“Los Angeles County supervisors are poised to approve a program that will identify the 50 most vulnerable homeless people on downtown’s skid row and move them within 100 days into apartments with readily accessible support services.
“The county has struggled to address the vast homelessness problem. A year ago, supervisors approved an unprecedented $100-million homeless initiative, anchored by five regional assistance centers. But the program faltered after communities balked at the prospect of homeless people coming to their neighborhoods. The county quietly switched gears, deciding instead to fund private organizations and smaller efforts, such as a housing program for families on skid row.
“About one-third of the county’s roughly 70,000 homeless people are classified as chronically homeless — meaning they have lived on the streets for a year or more and have disabilities such as AIDS or mental illness.

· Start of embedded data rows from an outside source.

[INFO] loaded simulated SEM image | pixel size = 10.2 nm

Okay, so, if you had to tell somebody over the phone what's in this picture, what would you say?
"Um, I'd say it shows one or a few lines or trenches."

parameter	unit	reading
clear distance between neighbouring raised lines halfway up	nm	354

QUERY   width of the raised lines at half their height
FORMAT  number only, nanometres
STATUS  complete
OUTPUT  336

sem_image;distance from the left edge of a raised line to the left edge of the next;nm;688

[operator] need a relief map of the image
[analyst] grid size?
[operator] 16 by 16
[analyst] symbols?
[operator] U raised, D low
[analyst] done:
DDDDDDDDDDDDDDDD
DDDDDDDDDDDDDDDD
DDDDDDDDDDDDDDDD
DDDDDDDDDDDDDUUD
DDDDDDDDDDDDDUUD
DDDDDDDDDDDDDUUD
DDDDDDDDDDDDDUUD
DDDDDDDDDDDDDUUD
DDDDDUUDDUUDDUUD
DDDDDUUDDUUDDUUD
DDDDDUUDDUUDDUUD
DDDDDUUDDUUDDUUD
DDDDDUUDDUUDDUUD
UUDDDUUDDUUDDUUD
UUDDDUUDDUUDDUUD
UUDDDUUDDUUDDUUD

“Many experts say placing the chronically homeless in permanent housing with social services nearby is more effective than providing them with temporary shelter and more effective than requiring them to get sober before finding them housing. The numbers back up that position: 85% of homeless people living in supportive housing stay off the streets, said Gary Blasi, a UCLA law professor who has studied homelessness.
“Outreach workers will take a visual inventory of the area over a two-week period to observe who sleeps there regularly. Officials will follow up in person, talking to as many people as possible to learn about their health, time spent on the streets and other factors to determine how vulnerable they are.
“The so-called vulnerability index will determine those most at risk of dying on skid row, and outreach workers will talk with them about moving voluntarily into supportive housing provided by the Skid Row Housing Trust, which is expected to be awarded the second contract Tuesday. The organization helps refurbish and provide housing to the homeless and other needy people.
“The 50 people identified will have caseworkers to help them and nearby support services, such as mental health and substance abuse counselors.
“The Department of Veterans Affairs of Greater Los Angeles will work with the street teams to identify veterans, who represent 12% of the county’s homeless population.
“The costs of shelter, emergency room care and incarceration can range from $40,000 to $150,000 per homeless person per year, said Blasi, the UCLA professor. Supportive housing for one individual costs between $14,000 and $25,000, he added.”
L.A. County might get new homeless program. Supervisors expected to approve Project 50, which aims to get skid row’s most vulnerable people into supportive housing. By Susannah Rosenblatt, Los Angeles Times Staff Writer, November 19, 2007
Y’know, we can either take care of these people or we can just let them die on the streets of one of the richest cities in the world. I’d rather pay taxes to take care of them.